Thursday 20 September 2012

What goes around .... does it for a reason



I had a bad boss a few years ago, and one of my friends used to ask me at least once a week if I’d heard anything from my friends who still work with him. A previous victim of bullying in the workplace herself, she keeps hoping he’ll be smitten by a bolt of lightning, or at least lose his job.

I told her to quit thinking about it. If I spent time worrying about karma paying back everyone who I ever felt mistreated me, I wouldn’t have time to live a life of my own. I’m not convinced that what goes around does always come around, so why waste energy looking for it? 
If you know me, you know that I believe there is some sort of omnipresent form in the universe, whatever you choose to call it. So I believe that things do happen for a reason, even if we don’t necessarily ever understand it, and it’s just a bonus – a blessing, if you’re comfortable with that language – when we do get to see the positive result of what happens to us.

When one of my daughters was a pre-teen, she started hanging around with a girl from a group home a few blocks from our house. I didn’t know why the kids there were in the home, if they were one step away from juvenile hall or what.

I was still dithering (one of my specialities) about whether or not to intercede when a family friend I respected who worked at the group home stopped me one day to say, “You have no idea how happy we are to see Jaime with a friend like Amy. It does her so much good to see how a normal family lives.”

As I learned more, I found that Jaime (not her real name) had come from a home where she was horrifically abused in almost every way possible.  

After I got over the shock of someone describing our family as normal, I thought about what our friend had said to me.  It made me feel a bit ashamed, that I’d been so worried about what might affect my child, and assuming it was negative, without ever thinking about the benefit my child might be offering to someone else. Besides opening my mind, it was a bonus, to understand the reason the universe had placed my daughter in that place at that time.
 ...if we’re lucky enough to find out 
that reason, then we should be grateful.

Our family went through a really rough time early in our marriage. Although totally unplanned, we became a resource for farm families in trouble who would phone us all the time, as much for a sympathetic ear as for advice because their neighbours were still in denial that there was a systemic problem.

I look back now and see those years as a big black section of my life, even though two of our children were born during it and lots of other good things happened. But several years later, when my husband and I had started selling real estate as a method of paying off farm debts,  I went to a real estate seminar about 60 miles from where we lived.

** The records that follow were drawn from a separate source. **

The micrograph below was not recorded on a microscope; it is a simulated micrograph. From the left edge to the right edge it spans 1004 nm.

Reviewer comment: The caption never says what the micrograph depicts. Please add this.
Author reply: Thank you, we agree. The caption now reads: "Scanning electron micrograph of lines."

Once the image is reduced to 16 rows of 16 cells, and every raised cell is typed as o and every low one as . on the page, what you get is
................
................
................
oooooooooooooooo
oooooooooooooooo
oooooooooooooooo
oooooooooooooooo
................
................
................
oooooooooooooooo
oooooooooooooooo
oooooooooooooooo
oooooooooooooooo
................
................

Another woman came in late, after we’d all written our names on our little pieces of folded cardboard, and at the break she sought me out. After verifying that I was indeed the same woman she’d spoken to on the phone, she said to me, “You probably don’t even remember me, but you saved my life.”

Wow. Suddenly the horrendous long distance bills (long before the days of long distance plans!) and the pure hell that our family had endured had a reason – we saved this woman’s life, by providing her comfort when her livelihood, her marriage and what seemed like her entire life were falling apart around her.

That’s a bonus. All those phone conversations and articles I wrote probably helped other people, to greater or lesser extents, but they were invisible to me. This person was standing there, real, telling me I had saved her life as surely as if I’d pulled her out of a flooding river.

What goes around may not always come around. But it’s going around for a reason, and if we’re lucky enough to find out that reason, then we should be grateful. It might be as simple as the friend who was afraid the lower number of entrants in a marathon might mean she’d come in last. I told her if she did, to think about how good she made the person ahead of her feel. Sometimes it is just that simple, and just that powerful.

Have you ever realized that something that seemed bad to you was good for someone else?

P.S.  For another family member's viewpoint on this topic, read my daughter's blog at http://craftydame.blogspot.ca/2012/09/fridaysunday-felicities.html

Tuesday 4 September 2012

Morning fog, nerves and possibilities

This morning we put our youngest on a plane for Toronto where he’ll finish off his master’s program.

I’ve been trying to avoid the madness that is Staples for the past two weeks.

The nights  are nippier, even here in Lotusland. There’s fog in the low spots and dew on the windshields in the morning. 

It’s officially fall.

And even though I’m not doing any back-to-school shopping (thank God!), and I won’t spend the next week or two filling out forms and sending in cheques for yet another cost for kids’ activities, there’s still a special feeling about the beginning of September.

Remember when all your pencils were sharpened to the same point, and the smell of the shavings from sharpening them yourself? The scribblers were all neat, no dog-eared corners, no smudges or crossed-out notes, and you were determined that this year you would keep them looking like that all year long.

Even though I was likely to be getting on the bus with almost the exact same group of students as in years past, walk into a classroom with all the same kids I sat with last year, and get a teacher I’d already heard all about from my two older brothers, there was still a sense of possibility.

Maybe someone moved to the area over the summer, and I would make a new friend. Maybe the kids who were mean last year would have had an epiphany over the summer and would be nice this year. Maybe I wouldn’t have to sit in front of the kid on the bus who always pulled my hair or my toque, depending on the season.

More often than not, none of the above came true. If I was lucky, the teacher would be one who didn’t make references to family members (a wise move considering a few of those teachers had taught some of my classmates’ parents, too!). I wouldn’t be compared to cousins or brothers.

It was bad enough just having to be me, in a small town where the reputation you formed in grade one (probably kindergarten now, but they didn’t have it then) was the one you would live with until you died of old age, regardless of what you did or where you moved in your life.

In spite of the inevitable disappointments, year after year fall still raised my expectations. Each year did bring new knowledge, whether of books or human nature, learned relatively easily or through bruises and hurt feelings.

And then the September I started college – where no one knew me or my family. I met all sorts of new people the first morning at registration. When they all decided to go to the pub for the afternoon, I went, too, without mentioning that I hadn’t yet turned 18 and wasn’t really legal.

These were people who would judge me on who I was and what I did, and the impression I made was completely up to me. Some of them are still friends today.

Fall. Possibilities. I can feel them in the air.